Darlene, a young widow and mother devastated by the death of her husband, turns to drugs to erase the trauma. In this fog of grief, she is lured with the promise of a great job to a mysterious farm run by a shady company, with disastrous consequences for both her and her eleven-year-old son, Eddie--left behind in a panic-stricken search for her.
Delicious Foods tells the gripping story of three unforgettable characters: a mother, her son, and the drug that threatens to destroy them. In Darlene's haunted struggle to reunite with Eddie, and in the efforts of both to triumph over those who would enslave them, Hannaham's daring and shape-shifting prose not only infuses their desperate circumstances with grace and humor, but also wrestles with timeless questions of love and freedom.

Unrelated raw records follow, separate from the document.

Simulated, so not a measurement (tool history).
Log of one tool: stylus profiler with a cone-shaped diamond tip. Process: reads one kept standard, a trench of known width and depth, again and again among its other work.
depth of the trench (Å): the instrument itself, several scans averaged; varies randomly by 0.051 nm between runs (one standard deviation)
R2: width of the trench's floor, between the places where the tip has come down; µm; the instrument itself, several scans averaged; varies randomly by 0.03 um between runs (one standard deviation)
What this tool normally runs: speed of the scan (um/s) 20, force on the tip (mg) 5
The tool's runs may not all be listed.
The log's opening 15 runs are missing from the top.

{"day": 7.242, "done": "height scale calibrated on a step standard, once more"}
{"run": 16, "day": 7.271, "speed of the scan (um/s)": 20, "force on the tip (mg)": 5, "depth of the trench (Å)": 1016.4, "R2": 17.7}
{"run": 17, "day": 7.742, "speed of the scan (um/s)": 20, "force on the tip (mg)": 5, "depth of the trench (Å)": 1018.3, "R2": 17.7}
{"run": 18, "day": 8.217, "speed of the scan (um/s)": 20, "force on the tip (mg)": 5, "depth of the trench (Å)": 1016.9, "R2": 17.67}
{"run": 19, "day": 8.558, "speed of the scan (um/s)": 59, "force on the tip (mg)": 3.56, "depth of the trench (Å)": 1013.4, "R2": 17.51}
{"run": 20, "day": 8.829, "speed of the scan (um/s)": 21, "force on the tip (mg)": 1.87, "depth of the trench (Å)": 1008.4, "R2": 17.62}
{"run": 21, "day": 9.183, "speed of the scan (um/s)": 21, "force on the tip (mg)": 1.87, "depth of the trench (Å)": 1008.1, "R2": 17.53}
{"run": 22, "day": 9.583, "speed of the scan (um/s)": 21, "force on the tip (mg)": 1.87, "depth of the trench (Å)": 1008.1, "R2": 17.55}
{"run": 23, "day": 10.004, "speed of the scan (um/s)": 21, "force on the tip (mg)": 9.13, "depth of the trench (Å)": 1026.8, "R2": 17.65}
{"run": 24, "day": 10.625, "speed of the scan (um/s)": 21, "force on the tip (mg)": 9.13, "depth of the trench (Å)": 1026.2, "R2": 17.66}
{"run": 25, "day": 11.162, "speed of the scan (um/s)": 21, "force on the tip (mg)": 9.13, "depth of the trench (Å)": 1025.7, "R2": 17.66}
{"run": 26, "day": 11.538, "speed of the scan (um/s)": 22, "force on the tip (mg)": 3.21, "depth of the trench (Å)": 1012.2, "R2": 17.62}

James Hannaham is the author of the novel Delicious Foods, winner of the 2016 PEN/Faulkner Award in Fiction, the Hurston Wright Legacy Award, and the Morton Dauwen Zabel Award from the American Academy of Arts and Letters. His first novel, God Says No, was published by McSweeney's in 2009 and was a finalist for a Lambda Book Award, a semifinalist for a VCU Cabell First Novelist Award, and was named an honor book by the American Library Association's Stonewall Book Awards. His short fiction has appeared in BOMB, The Literary Review, Nerve.com, Open City, and several anthologies. He has written for the Village Voice, Spin, Blender, Out, Us, New York Magazine, The Barnes & Noble Review and The New York Times Magazine. Once upon a time in 2008, he was a staff writer at Salon.com. He has been awarded residencies at Yaddo, The MacDowell Colony, and Fundación Valparaíso and a NYFFA Fellowship. He teaches in the Department of Writing at the Pratt Institute. In November 2021, Soft Skull published Pilot Impostor, a multi-genre book of responses to poems by Fernando Pessoa, and in 2022, Little, Brown will release his third novel, Didn’t Nobody Give a Shit What Happened to Carlotta.